An arbitration award may be vacated, on common-law ground, if it violates a clear public policy. Schoonmaker v. Cummings Lockwood, P.C., 252 Conn. 416, 428 (2000); Garrity v. McCaskey, 223 Conn. 1, 8 (1992). A challenge that an award is in contravention of public policy is premised on the fact that the parties cannot expect an arbitration award approving conduct which is illegal or contrary to public policy to receive judicial endorsement any more than parties can expect a court to enforce such a contract between them. State v. AFSCME, 257 Conn. 80, 90 (2001). A court's refusal to enforce an arbitration award should be limited to situations where the award would violate some explicit public policy that is well defined and dominant and is to be ascertained by reference to the laws and legal precedents and not from general considerations of supposed public interest. Id. Implicit in the stringent and narrow confines of this exception to the rule of deference to arbitrators' determinations is the notion that the exception must not be interpreted so broadly as to swallow the rule. S. Windsor v. S. Windsor Police Union Local 1480, 255 Conn. 800, 816 (2001).
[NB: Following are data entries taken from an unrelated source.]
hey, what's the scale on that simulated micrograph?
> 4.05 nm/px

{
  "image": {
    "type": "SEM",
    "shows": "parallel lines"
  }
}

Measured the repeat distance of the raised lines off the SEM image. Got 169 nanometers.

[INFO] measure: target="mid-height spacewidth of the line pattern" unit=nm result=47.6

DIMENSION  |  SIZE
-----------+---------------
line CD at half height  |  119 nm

"[I]n the face of a challenge to an arbitral award on public policy grounds, we engage in a two step process. First, we determine `whether an explicit, well-defined and dominant public policy can be identified. If so, we then decide if the arbitrator's award violated the public policy.' MedValUSA Health Programs, Inc. v. Member Works, Inc., 273 Conn. 634, 656 (2005). Where there is no clearly established public policy ground against which to measure the propriety of the arbitration award, there is no public policy ground for vacatur. Schoonmaker v. Cummings Lockwood, P.C., supra, 252 Conn. 429. But, if it is determined that an arbitration award implicates a clearly established public policy, and the challenge to the award has a legitimate, colorable basis de novo review of the award is appropriate to determine whether the award violates that policy. Id.; State v. New Eng. Health-Care Employees, 265 Conn. 771, 788 (2003). Then, the party challenging the award bears the burden of proving that the award's illegality or conflict with public policy is clearly demonstrated. State v. AFSCME, supra, 257 Conn. 91.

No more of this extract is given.